For over 60 years, our oceans have been a reservoir for exponentially increasing amounts of plastic waste. Plastic has been documented at all levels of the marine food web, from the deepest oceanic trenches to the most far-flung beaches. Here, we present data on the presence of significant quantities of plastic on the remote Cocos (Keeling) Island group, located 2,100 km off the northwest coast of Australia. From our comprehensive surveys of debris on the beach surface, buried, and beach-back vegetation, we estimate there are 414 million anthropogenic debris items, weighing 238 tonnes, currently deposited on the Cocos (Keeling) Island group. Of the identifiable items, ~25% were classified as disposable plastics, including straws, bags, and toothbrushes. Debris buried up to 10 cm below the surface is estimated to account for 93% (~383 million items) of all debris present on Cocos, the majority of which (~60%) is comprised of micro-debris (2–5 mm). In the absence of meaningful change, debris will accumulate rapidly on the world’s beaches. Small, buried items pose considerable challenges for wildlife, and volunteers charged with the task of cleaning-up, thus preventing new items from entering the ocean remains key to addressing this issue.


Global plastic production has increased exponentially over the last 60 years1. Nearly half of all plastic manufactured during this time (~8,300 million metric tons; Mt) was produced in the last 13 years (3,900 Mt) with ~40% of items entering the waste stream in the same year they were produced (e.g., single-use packaging)2. Insufficient or ineffective waste management contributed to an estimated 12.7 million Mt of plastic entering our oceans in 20102,3 with a recent global estimate (5.25 trillion items)4 suggesting there are now more pieces of plastic in the ocean than there are stars in the Milky Way5. Numbers as large as these make it difficult to comprehend the scale of the issue and the feasibility of possible solutions6,7. Unfortunately, unless drastic steps are taken, the numbers and challenges will only grow, with the quantity of waste entering the ocean predicted to increase ten-fold by 20253.

Once in the ocean, plastic items exposed to wave action and sunlight begin to fragment into small particles that persist for decades, perhaps centuries8. Therefore, the characteristics that make plastic such a popular material (e.g. durability, light-weight, low cost) also contribute to its abundance in the ocean, and to its role as a significant environmental threat9. Removing the significant quantities of plastic already in the ocean is not possible10,11, making the prevention of new items entering the ocean at their source critically important12.

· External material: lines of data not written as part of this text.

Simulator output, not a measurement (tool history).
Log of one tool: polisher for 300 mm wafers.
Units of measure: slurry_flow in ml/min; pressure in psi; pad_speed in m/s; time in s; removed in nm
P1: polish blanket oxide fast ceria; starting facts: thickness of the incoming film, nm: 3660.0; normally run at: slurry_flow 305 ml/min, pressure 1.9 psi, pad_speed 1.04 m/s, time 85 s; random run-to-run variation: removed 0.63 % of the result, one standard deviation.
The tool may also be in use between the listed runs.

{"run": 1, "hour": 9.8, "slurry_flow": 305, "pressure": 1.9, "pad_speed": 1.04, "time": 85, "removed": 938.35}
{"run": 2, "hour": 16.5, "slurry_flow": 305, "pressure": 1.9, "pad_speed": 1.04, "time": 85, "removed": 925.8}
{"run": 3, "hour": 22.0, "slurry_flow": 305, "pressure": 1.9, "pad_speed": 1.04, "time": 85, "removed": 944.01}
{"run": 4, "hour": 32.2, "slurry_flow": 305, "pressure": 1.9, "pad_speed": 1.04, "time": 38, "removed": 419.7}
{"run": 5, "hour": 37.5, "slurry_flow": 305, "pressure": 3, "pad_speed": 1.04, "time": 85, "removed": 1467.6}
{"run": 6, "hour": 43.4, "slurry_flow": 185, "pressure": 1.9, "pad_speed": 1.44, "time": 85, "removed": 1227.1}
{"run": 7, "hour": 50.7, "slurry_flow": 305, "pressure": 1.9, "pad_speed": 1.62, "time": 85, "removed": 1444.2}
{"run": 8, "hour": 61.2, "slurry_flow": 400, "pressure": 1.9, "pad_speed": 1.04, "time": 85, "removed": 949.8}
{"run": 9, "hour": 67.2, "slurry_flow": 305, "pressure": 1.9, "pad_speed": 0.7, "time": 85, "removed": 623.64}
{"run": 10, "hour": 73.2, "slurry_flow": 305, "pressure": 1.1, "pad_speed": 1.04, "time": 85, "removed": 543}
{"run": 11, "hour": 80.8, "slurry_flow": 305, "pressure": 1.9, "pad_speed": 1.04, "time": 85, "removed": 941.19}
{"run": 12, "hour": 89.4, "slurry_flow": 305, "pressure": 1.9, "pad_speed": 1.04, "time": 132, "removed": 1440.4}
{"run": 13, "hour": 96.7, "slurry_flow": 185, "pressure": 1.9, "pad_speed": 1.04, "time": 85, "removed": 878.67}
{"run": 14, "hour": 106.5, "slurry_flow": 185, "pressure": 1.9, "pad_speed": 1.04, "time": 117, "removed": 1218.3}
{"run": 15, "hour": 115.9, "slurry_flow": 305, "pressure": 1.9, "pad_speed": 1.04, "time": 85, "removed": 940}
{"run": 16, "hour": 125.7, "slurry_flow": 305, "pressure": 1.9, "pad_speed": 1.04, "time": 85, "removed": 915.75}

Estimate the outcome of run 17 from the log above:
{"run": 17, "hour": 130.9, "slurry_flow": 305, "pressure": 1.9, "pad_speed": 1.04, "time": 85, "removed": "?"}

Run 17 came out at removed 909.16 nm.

Anthropogenic debris (hereafter ‘debris’) harms a diversity of aquatic wildlife directly via entanglement and ingestion13, as well as indirectly through exposure to plastic-associated chemicals and microbes14,15,16. There is an urgent need to quantify and mitigate these impacts, establish patterns of temporal change, and recognise plastic debris for what it is: a persistent, hazardous, and rapidly expanding environmental pollutant17,18.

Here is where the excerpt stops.